Today, it is not a matter of if there will be a cyber or physical attack. It is a matter of when. Hackers are more sophisticated and despite companies’ best efforts to prevent these incidents, the focus has shifted to managing these risks by improving our defenses. In today’s world, we know that anything can happen. How quickly we respond to an event affects our customers, our reputation and the reliability of the power grid. Our approach is to deter, detect, delay and respond if an event occurs.
In 2015, AEP created the position of Chief Security Officer (CSO) to strengthen AEP’s governance of enterprise security and ensure greater coordination of efforts, use of financial and operational resources, compliance with regulations and employee awareness. The CSO reports to the Chief Operating Officer.
We believe that the best security program we can have for the electric power grid is to maintain a resilient grid. We need to be prepared when incidents occur so that business can continue and we can protect the reliability of the grid. Where our focus was once directed primarily on prevention, today we are increasingly focused on how we respond when an incident does occur. One way we are doing this is the adoption of the nationally-known Incident Command System (ICS) for disaster preparedness and responsiveness. Used by the military, government agencies and other energy companies, ICS provides a consistent and proven crisis response platform to support business continuity and underpins AEP’s emergency restoration plan. ICS is being integrated into business continuity plans across AEP.
Another line of defense for AEP and the electric power industry is having a national inventory and access to critical spare parts for the power system. Grid Assurance™, an industry initiative led by AEP and several other companies, addresses vulnerabilities in the nation’s grid that were emphasized in a U.S. Department of Energy (DOE) report. In it, the DOE cited current grid protections as potentially inadequate “to address the security and reliability concerns associated with simultaneous failures of multiple high-voltage transformers.”
Grid Assurance will expedite responses to major events that damage the power grid – naturally or intentionally – by providing transmission-owning subscribers faster access to vital spare transmission equipment. This equipment, such as transformers and circuit breakers for substations, often requires lengthy production and delivery lead times. The expansion of existing inventory of spare equipment in the United States is important to assuring the resiliency of the nation’s electric grid.

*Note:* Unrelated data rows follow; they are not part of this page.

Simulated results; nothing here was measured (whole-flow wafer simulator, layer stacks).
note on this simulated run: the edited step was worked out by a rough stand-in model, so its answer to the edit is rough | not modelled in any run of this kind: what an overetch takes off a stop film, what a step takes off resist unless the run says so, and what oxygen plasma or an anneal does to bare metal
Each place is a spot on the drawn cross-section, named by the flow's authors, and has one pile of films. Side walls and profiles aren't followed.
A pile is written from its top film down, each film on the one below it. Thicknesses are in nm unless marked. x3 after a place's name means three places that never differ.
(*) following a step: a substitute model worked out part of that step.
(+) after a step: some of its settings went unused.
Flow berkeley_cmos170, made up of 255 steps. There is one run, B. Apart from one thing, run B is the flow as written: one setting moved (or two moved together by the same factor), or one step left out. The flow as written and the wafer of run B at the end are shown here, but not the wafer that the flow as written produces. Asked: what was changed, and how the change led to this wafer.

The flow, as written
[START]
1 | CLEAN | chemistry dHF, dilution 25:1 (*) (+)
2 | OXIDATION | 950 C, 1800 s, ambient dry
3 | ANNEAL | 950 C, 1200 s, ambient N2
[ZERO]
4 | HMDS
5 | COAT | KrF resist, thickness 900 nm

Grid Assurance services will complement the Edison Electric Institute’s existing Spare Transformer Equipment Program (STEP), which can provide utilities access to transformers after a presidential declaration of a national emergency caused by terrorism. Grid Assurance will offer subscribers equipment (transformers, circuit breakers and other items) from an inventory that will meet their needs after a broader spectrum of qualifying events. In March 2016, Grid Assurance received approval from the Federal Energy Regulatory Commission (FERC) to move forward.
Planning for the unknown is difficult at best. But the stakes are high and the potential threat has led to new standards for cyber and physical security of the grid from the North American Electric Reliability Corporation (NERC). The next major revision of the NERC Critical Infrastructure Protection (CIP) Standards becomes effective July 1, 2016. The new Standard expands protections against physical and cyber-attacks on the power grid. AEP hosted its second NERC Reliability & Compliance summit in April 2016, bringing together executives from AEP, NERC and Regional Entities to which we belong, to focus on the evolving reliability/security regulatory environment and strategies to keep AEP’s compliance program in sync with the changes.
In July 2015, FERC approved a new physical security reliability standard (CIP-014), requiring owners and operators of transmission facilities to protect critical transmission substations and control centers whose damage by physical attack could threaten reliability of the system. In response, AEP classified its substations into tiers based on the critical nature of the equipment to determine the level of security needed. This tiered approach allows us to design security controls directly in to new infrastructure from the start, building the costs into capital projects as needed. It is a measured approach that allows us to be more proactive with existing and new infrastructure while balancing risk and cost.
AEP has designed a Security Awareness Training program for all employees covering physical and cybersecurity risks. The training is updated periodically to meet emerging cyber and physical threats and it places a shared responsibility for security with employees and the company.
We are also pushing cyber security deeper into the supply chain. We are working with our vendors to determine the level of security they have in place to understand and identify areas of vulnerability. We use surveys, questionnaires and other assessment tools to evaluate the risk they pose to AEP before we sign a contract. This approach allows our business units to better understand the risks so they can make more informed decisions about the level of risk they are willing to assume.